Koch deployed Alkira to rebuild parts of its cloud network backbone and then used Alkira’s Network Cloud integrated with Palo Alto Networks’ virtual firewall,  to move to multi-cloud with an end-to-end, on-demand security offering.

Alkira’s boast is that it now takes the Koch team only minutes to configure Alkira’s network cloud and Palo Alto Networks VM-Series firewalls, and less than an hour to provision the solutions. The entire security network was set up in a few hours: a solution which serves approximately 120,000 Koch employees doing business in more than 70 countries. 

I asked Alkira CEO and founder, Amir Khan, if he could tell me ‘this is essentially what it does’ in a sentence or two.

“Alkira offers network infrastructure as a service, meaning you can use our platform to build your global network infrastructure,” he said. “We provide capabilities so you can instantiate third party services such as, but not only, firewalls. The platform allows us to bring third party cloud services into our offering, as well as have customers use our own services. Within the network cloud we can bring those services up and then, based on the use cases, we can steer traffic through them as required. 

“So the firewall is not the gateway,” he reiterates, “Traffic comes onto the platform and then we decide - based on use cases and policy - what traffic needs to get steered through a firewall and then on to its  destination. 

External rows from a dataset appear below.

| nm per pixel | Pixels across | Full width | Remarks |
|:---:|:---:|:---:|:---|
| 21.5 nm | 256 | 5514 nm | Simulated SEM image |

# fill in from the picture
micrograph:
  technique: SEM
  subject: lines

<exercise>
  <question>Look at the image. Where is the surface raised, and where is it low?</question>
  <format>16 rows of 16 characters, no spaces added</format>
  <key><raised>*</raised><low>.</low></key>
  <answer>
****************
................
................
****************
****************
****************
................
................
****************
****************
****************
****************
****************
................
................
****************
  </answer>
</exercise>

“And we provide the full capabilities of managing the services. We manage the lifecycles, so the customer doesn’t have to worry about keeping, say, a firewall up. It only configures the virtual network with its own policies and rules, we do the rest. And we also manage the autoscaling to add firewalls and other services as throughput demands.

So does Alkira’s model represent an existential threat to carrier business models? Not necessarily. There is nothing to stop telcos adopting the model themselves, or, more likely offering their own applications and services on the platform. Also, Alkira, and models like it, can be thought of as channels to the corporate market for ‘concrete’ infrastructure providers.